Thursday , April 25 2024

Marvel Masterworks: Amazing Spider-Man Volume II

Thanks to the box office numbers of Sam Raimi’s Spider-Man, we’ve been getting a raft of good reprint collections devoted to the character: none so great as the recent “Marvel Masterworks” re-issue of Amazing Spider-Man, Volume Two. Spent the weekend re-reading the stories in this book for the first time in decades. I was delighted to see that they almost worked as well for a geezerly adult as they did the nerdy adolescent reading ’em for the first time.

A hardbound collection of the second ten issues of Amazing Spider-Man (circa 1963-4), the book shows the character’s original creators Stan Lee and Steve Ditko as they really start to hit their stride. Having already exhaustively ballyhooed Spidey as a Different Kind of Superhero, Lee & Ditko were now in the position of actually having to prove how different he was. This they did: by upping the soap opera elements with their now-established cast (frail Aunt May, blustery editor J. Jonah Jameson, perpetually forlorn secretary Betty Brant and the chorus of high schoolers led by Flash Thompson) and by bringing in two of the series’ best long-running antagonists (Green Goblin and Kraven the Hunter).

The Spider template had already been established in the first ten issues: nerdy science guy who blossoms into a smart-ass once he puts a mask over his face (you always had the sense that his wisecracks had festered in the back of his brainy mind for years – and that the supervillains he battled were surrogates for the bullies he’d known all his life); guilt-ridden kid whose best intentions were regularly misunderstood by a fickle outside world. All that was left was to put poor Peter Parker through his paces.

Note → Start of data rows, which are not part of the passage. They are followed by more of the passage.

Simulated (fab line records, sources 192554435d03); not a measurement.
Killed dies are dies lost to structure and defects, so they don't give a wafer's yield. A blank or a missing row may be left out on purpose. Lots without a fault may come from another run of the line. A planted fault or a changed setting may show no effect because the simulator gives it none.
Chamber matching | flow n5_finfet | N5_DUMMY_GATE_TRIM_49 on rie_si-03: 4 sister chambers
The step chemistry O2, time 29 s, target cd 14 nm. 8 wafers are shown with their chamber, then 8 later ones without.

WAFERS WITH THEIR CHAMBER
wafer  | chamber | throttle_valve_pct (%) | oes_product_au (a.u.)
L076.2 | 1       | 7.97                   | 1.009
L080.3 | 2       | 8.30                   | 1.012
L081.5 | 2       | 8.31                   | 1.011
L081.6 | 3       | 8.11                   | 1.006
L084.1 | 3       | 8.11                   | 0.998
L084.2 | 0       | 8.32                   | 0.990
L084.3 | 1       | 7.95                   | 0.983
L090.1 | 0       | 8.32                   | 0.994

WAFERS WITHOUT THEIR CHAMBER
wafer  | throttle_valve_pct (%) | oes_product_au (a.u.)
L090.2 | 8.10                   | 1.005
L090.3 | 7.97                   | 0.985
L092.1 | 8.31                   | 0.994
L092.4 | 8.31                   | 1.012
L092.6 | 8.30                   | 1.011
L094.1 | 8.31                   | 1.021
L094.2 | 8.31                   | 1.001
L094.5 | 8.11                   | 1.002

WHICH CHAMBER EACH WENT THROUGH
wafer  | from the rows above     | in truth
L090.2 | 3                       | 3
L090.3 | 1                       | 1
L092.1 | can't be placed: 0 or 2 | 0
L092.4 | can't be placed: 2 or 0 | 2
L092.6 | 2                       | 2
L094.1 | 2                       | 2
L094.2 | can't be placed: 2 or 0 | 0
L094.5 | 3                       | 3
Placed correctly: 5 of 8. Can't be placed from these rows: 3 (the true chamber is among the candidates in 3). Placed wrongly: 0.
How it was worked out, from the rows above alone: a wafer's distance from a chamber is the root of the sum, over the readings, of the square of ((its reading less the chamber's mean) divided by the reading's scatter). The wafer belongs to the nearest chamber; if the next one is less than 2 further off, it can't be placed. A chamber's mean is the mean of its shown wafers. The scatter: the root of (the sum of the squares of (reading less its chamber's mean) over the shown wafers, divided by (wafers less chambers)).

Spider-Man artist Ditko was the not-so-secret factor in the series’ success. No one then or since has shown the same straight-faced ability to depict adolescent doubt and self-pity as this uniquely clunky great. One of Ditko’s standard images – it crops up repeatedly in these stories – was of hero Peter hunched over, solitary, oppressed by the shadow of his spider role. As Ditko drew it, it works every time. Even when our hero is victorious, he remains a friendless figure: swinging in the distance over the NYC skyline, watching a ship steam off and fantasizing about escaping on it. If great power brings responsibility, it also brings loneliness. Particularly for a bookish boy in Forrest Hills in the 60’s.

These days, with computer art and color embellishing today’s comics, Ditko’s plain and sometimes unpretty linework can be distancing for modern readers. Like watching an urban drama from the early talkie era, the technological simplicity can initially be off-putting. But read two or three of these full-color reprints in a row, and you’re sucked in. Like the great early sound directors (Fritz Lang, for instance, whose influence can be seen in Ditko’s art – particularly in the mob scenes), the artist has a purity of focus that pulls you through even the hokiest moments.

Scripter Lee provided his share of hokey bits, too. Take the first story in Volume Two, “Turning Point.” Featuring the return of regular Spidey bad-guy, Dr. Octopus (equipped w./ a set of large mechanical tentacles, which Ditko delights in posing via menacing swirls around the villain’s head), the prime plot involves Betty Brant’s brother, who is into the mob for money. You know he’s gonna redeem himself with a final ennobling gesture in the end.

Or consider the issue introducing Green Goblin (#14, “Grotesque Adventure of the Green Goblin”), which revolves around the mysterious villain’s desire to lure Spider-Man into a trap. (Why? We don’t know: the villain’s motivation and identity were kept secret for several years. For that matter, neither Norman Osborne nor his son Harry have been introduced yet.) Our hero’s lured out into the desert with the promise of a role in a movie by the director of The Nameless Thing from the Black Lagoon in the Murky Swamp (an “Oscar-winning” film, we’re told), little knowing that the Goblin has brought a trio of hired thugs named the Enforcers on set to battle Spidey for real. Lee had already used the movie-as-trap plot in the first year of Fantastic Four, and it was just as strained the second time.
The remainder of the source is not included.